1 Scope
This document specifies Neural Network Coding (NNC) as a compressed representation
of the parameters/weights of a trained neural network and a decoding process for the
compressed representation, complementing the description of the network topology in
existing (exchange) formats for neural networks. It establishes a toolbox of compression
methods, specifying (where applicable) the resulting elements of the compressed bitstream.
Most of these tools can be applied to the compression of entire neural networks, and
some of them can also be applied to the compression of differential updates of neural
networks with respect to a base network. Such differential updates are for example
useful when models are redistributed after fine-tuning or transfer learning, or when
providing versions of a neural network with different compression ratios.

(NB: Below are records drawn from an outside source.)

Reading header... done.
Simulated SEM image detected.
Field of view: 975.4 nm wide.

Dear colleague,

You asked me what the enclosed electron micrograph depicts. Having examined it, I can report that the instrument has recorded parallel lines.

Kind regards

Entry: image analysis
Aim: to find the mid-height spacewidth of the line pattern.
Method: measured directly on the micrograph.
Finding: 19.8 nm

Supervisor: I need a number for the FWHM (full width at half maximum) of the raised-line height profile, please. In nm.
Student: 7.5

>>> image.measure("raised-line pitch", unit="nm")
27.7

This document does not specify a complete protocol for the transmission of neural
networks, but focuses on compression of network parameters. Only the syntax format,
semantics, associated decoding process requirements, parameter sparsification, parameter
transformation methods, parameter quantization, entropy coding method and integration/signalling
within existing exchange formats are specified, while other matters such as pre-processing,
system signalling and multiplexing, data loss recovery and post-processing are considered
to be outside the scope of this document. Additionally, the internal processing steps
performed within a decoder are also considered to be outside the scope of this document;
only the externally observable output behaviour is required to conform to the specifications
of this document.